It’s Time for a Technical Newsfeed

A few months ago we began experimenting lightly with a newsfeed and I even built a prototype based on what we believed would be most useful for a software professional.

Although we’re one-hundred percent committed to building out our analytics platform we know that the communication of that data is just as fundamental of an ingredient so that we can move toward actionable insights.

A newsfeed, of some sort, feels about right.

So we’ve continued to experiment and prototype out a few different versions, getting closer to something that feels relevant, contextually powerful, and of course, useful to an end-user.

Here are a couple of gifs that capture some of the very first iterations that are leveraging our existing datasets and models. Take a look:


The first one here is what you might expect – a simple notification system that alerts you about events that you’ll want to know about in your #EngOps universe which might be related to a critical notification from your continuous integration tooling or quality assurance suite.

Or, it could be a message around a ticket that you’ve been working on or something community-driven, like feedback on the upcoming corporate standup. As you know there are 1,000 different things that happen during your day so bubbling up the right things is what we’ll aim at doing next as we continue to experiment.

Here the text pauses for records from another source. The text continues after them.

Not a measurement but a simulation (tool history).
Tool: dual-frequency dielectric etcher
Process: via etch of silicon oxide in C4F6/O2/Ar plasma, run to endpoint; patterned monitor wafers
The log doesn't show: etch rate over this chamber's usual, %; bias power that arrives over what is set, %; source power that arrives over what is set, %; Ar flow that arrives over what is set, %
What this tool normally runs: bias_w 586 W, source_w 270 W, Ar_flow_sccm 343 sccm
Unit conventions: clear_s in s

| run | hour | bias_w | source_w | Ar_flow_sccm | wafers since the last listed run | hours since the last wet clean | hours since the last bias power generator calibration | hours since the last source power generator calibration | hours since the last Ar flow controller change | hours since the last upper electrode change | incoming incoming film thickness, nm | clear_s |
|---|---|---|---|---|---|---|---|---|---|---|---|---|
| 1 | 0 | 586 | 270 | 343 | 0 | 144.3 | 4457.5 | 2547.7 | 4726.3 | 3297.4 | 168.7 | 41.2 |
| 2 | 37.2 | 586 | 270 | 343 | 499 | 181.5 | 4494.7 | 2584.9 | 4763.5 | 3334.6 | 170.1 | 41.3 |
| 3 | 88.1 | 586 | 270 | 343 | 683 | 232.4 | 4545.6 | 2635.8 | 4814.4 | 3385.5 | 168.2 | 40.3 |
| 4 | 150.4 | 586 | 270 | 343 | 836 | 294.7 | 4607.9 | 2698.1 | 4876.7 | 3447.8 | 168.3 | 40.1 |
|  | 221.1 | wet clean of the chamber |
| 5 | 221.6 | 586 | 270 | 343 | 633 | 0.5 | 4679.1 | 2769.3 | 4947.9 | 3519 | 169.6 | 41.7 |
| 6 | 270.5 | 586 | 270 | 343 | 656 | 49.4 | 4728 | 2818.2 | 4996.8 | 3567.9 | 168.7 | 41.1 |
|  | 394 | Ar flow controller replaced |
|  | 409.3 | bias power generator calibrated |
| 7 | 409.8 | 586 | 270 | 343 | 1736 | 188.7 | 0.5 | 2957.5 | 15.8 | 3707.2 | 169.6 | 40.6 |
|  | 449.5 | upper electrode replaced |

And, naturally, a notification system needs a formal place for see all of what is happening which leads us to a Technical Newsfeed or Engineering Operations Newsfeed (#EON…?):

Technical Newsfeed

Of course, there’s no styling right now but you get the gist and, from what we’ve seen and experienced already we couldn’t be more excited.

In fact, we believe that it’s high-time for a developer-centric newsfeed to be brought to market. We believe that it’s about time for the confluence of a developer’s universe and the many other disparate operational functions that they are required to engage with come into a single canonical source.

And, we believe that it doesn’t have to be altogether different to be incredibly useful. The user behavior that already exists around social (e.g. Facebook, Twitter, etc.) and technical (e.g. GitHub, Jira, etc.) doesn’t have to be rewired or recreated (i.e. build it right the first time).

At the end of the day our mission still hasn’t changed: We’re committed to helping individuals, teams, and organizations build better software and to start we have to give our developers and teams better tools.